PWN2OWN results Day Two – Adobe Reader and Flash owned, Java felled yet again

PWN2OWN 2013 is over.

Day Two ended in a similar fashion to Day One, with everyone who went in to bat slugging the ball into the crowd.

Yesterday, all the mainstream browsers (sorry, Opera fans!) except for Safari fell, though no-one actually tried Safari and failed.

Java fell three times yesterday, though under the contest rules, only the first attacker was due to win the $20,000 prize.

But in a fit of largesse, the sponsors announced that they’d pay up not just to the first successful attacker in each category, but to everyone who popped any of the products:

That put a biggish additional lump of cash on the table, with two more Java attacks to pay out on from yesterday ($40k), and a possible $100k extra if Pham Toan’s scheduled attack on IE 10 worked out.

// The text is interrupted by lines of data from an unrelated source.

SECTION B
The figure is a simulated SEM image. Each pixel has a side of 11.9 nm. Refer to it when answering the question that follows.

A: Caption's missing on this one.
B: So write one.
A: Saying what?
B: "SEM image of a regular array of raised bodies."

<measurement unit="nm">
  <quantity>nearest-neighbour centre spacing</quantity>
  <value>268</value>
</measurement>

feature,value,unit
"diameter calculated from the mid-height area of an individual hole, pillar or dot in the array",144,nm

As it happened, IE 10 wasn’t owned today.

From the results shown below, it looks as though Pham didn’t actually make his attempt, as he’s no longer listed at all, not even as trying and failing.

But a pre-registered contestant named Ben Murphy stepped up instead.

Not in person, but through a proxy (I assume this means a human proxy appearing live but following Ben’s instructions), who successfully popped Java for a fourth time in the competition.

The final results look like this:

With HP’s announcement that everyone will get paid for each attack, the prize monies will be divvied up as follows:

  • James Forshaw: Java = $20K
  • Joshua Drake: Java = $20k
  • VUPEN Security: IE10 + Firefox + Java + Flash = $250k
  • Nils & Jon: Chrome = $100k
  • George Hotz: Adobe Reader = $70k
  • Ben Murphy: Java = $20k

The total damage to the prize fund comes out at a whopping $480k.

That’s only a fraction of the $π million that Google put up independently for its own Pwnium competition, held in parallel.

That was a chance to hack Chrome OS, Google’s locked-down/open-source “browser is the operating system” platform that is largely based around the Chrome browser.

Chrome OS, like Android, is built on a Linux base.

In a similar way that Android has been adapted to suit mobile applications on phones and tablets, Chrome OS is adapted for web applications and the cloud.

Google will no doubt be rejoicing, from both a financial and a marketing point of view, because no-one managed to own the Chromebook (Google’s name for laptops designed to run Chrome OS) used in the Pwnium 2013 contest.

And that ends the fun-and-games at this year’s CanSecWest conference.

Now all that remains is to discuss whether this sort of “hacking as a professional sport” is the right way to encourage vulnerability research.

What do you think?

Is this competitive approach to vulnerabilities and exploits creating a market for malware that might end up out of control?

Or is it simply matching willing sellers with willing buyers, with some of the the edginess of sports-like competition thrown in?